For decades, Michael Buffer has been the voice of professional boxing thanks to his incredibly iconic catchphrase, “Let’s get ready to rumble!” However, the world-famous announcer didn’t start out knowing exactly what to say before every boxing match. Here are six mediocre catchphrases Michael Buffer dabbled with before landing on “Let’s get ready to rumble.”
1. “Skirmish time is now!” This is one of the first catchphrases Buffer tried out, inspired by the thesaurus entry for the word “fight.” Unfortunately, the magic of the creative word choice failed to get the audience riled up, even when Buffer continued to tweak the phrase (“Brawl hour is imminent,” “The quarrel era happens promptly”).
2. “On your mark, get set, boxing match!” What works in one sport doesn’t always transfer to another. Buffer learned that the hard way when he tried this catchphrase out at Madison Square Garden to a lackluster response.
3. “Its clobberin’ time!” Marvel’s legal team made sure this catchphrase didn’t last long.
4. “Now dawns the time for which we gamely wait,
The fight at last between two muscled men.
A crowd of thousands bonded by the fate
Of heroes who must prove their strength again.
They stalk the ring with passions running high
Prepared to jab and cross and block and hook.

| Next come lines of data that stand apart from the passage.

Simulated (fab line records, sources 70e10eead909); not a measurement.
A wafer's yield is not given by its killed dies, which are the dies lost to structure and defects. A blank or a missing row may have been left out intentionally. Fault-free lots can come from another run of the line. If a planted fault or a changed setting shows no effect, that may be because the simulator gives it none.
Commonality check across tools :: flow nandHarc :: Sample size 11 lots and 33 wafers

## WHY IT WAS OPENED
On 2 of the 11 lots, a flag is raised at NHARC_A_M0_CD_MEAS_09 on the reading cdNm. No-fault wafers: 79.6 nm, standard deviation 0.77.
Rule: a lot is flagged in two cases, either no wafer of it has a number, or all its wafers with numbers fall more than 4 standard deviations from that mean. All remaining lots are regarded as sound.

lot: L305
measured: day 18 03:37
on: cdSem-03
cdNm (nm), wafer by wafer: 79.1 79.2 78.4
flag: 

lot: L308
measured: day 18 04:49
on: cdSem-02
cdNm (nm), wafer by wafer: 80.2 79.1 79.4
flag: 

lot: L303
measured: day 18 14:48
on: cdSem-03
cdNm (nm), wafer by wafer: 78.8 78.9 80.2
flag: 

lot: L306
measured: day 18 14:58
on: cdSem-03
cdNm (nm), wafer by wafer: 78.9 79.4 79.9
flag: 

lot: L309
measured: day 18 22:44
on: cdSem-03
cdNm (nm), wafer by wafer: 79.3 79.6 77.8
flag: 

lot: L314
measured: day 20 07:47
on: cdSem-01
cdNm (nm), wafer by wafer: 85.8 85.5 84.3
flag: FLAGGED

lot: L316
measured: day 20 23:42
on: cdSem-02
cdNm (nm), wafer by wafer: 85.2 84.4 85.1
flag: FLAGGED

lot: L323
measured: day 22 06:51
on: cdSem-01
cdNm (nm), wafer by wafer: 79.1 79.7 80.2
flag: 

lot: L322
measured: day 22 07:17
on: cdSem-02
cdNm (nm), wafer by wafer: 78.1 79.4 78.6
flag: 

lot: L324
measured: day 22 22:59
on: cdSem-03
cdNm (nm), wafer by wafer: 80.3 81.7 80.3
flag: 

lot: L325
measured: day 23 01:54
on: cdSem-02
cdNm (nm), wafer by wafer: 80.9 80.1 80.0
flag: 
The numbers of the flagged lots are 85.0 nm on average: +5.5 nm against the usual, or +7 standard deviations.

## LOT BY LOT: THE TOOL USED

But till the bell allows their gloves to fly
They try to best their foe with just a look.
And now, my friends, the wait is at an end
For in their corners our two fighters stand.
The referee will see who’s first to bend
And who will win the day and raise his hand.
So all who are attending here tonight,
At last let’s lift our voices for the fight!”
Though notable for its clever rhyme scheme and impressive command of iambic pentameter, this beautifully rendered sonnet simply didn’t get the appreciation it deserved when Buffer shouted it to a rowdy crowd of 17,000 boxing fans at the MGM grand.
5. “Ladies and gentlemen! Feast your eyes on these half-naked warriors! They dance for your pleasure! They destroy each other for your delight!” For this unique call to action, Buffer tried a slightly more intense, almost mystical tone that made everyone in the audience feel pretty uncomfortable. Some people even began to question the morality of enjoying boxing at all, which wasn’t great for business.
6. “Oi, guv, let the fellows wallop, innit!” Buffer first tested out this one-liner, delivered in a thick cockney accent, after spending some time in England. Unfortunately, most Americans didn’t really understand it, and Brits mostly found it deeply reductive of their culture.